# How to choose which fry to keep



## Molly Malone (Apr 18, 2013)

2 weeks ago I got alot of Balloon Molly fry approx 14-15 all doing really well. They are growing so fast & looking like miniature fish now.

I'm planning to keep 2 or 3 - how do I choose the ones to keep? 

Also do I now start to cut down slightly on their feeding? I've been feeding them a tiny pinch maybe up to 6 times a day & syphoning off any waste from the bare bottom on the tank.

Any advice would be great-thanks peeps


----------



## dalfed (Apr 8, 2012)

Continue the feeding til they are at least 3/4 of an inch, at this point you should easily tell male and female and also see any deformities making your selection easier.


----------



## rtmaston (Jul 14, 2012)

good advise from dalfed


----------



## jamnigh (Apr 24, 2013)

Agreed. I didnt choose which of my guppy fry to keep until they were about 2 1/2 months old. At that point, you could sex them, see any deformities, any difference in colors, sizes, ect.


----------



## rtmaston (Jul 14, 2012)

I would wait til thay get about 3 months and keep the best looking one for yourself.thats what I do


----------



## coralbandit (Jul 29, 2012)

Be warned that some livebearers will not show their true sex up till a year!They will all appear female in the beginning and for some time, but often what would be thought to a female(as other males have shown) will change to a male after being removed from the other males(hormones in the water and a natural defense mechanism).


----------



## dalfed (Apr 8, 2012)

coralbandit said:


> Be warned that some livebearers will not show their true sex up till a year!They will all appear female in the beginning and for some time, but often what would be thought to a female(as other males have shown) will change to a male after being removed from the other males(hormones in the water and a natural defense mechanism).

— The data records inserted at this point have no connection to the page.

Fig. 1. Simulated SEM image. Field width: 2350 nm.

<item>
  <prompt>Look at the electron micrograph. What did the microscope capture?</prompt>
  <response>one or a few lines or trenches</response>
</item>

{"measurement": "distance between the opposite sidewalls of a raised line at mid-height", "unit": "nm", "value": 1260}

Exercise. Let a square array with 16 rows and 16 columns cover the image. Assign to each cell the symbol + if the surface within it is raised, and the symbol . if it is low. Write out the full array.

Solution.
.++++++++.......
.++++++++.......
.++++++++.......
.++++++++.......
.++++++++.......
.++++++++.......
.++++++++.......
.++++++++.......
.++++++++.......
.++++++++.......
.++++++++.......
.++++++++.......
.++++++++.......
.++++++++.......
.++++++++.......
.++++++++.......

Keeping the fry isolated helps to eliminate this behavior by what I've read so I think the Bandits idea of hormones or defence mechanism is probably spot on.


----------



## z1200 (Jan 26, 2012)

Also when choosing the fry you want to choose what is visually pleasing to you. If you like the color of a fry (assuming it is healthy) you should keep it. I enjoy breeding and crossing livebearer strains to see what colors I can come up with.

Enjoy the hobby -Z


----------



## jamnigh (Apr 24, 2013)

agreed z1200! I kept 4 of my female tequila sunrise fry to hopefully breed with my yellow cobra...hopefully get some nice stuff!


----------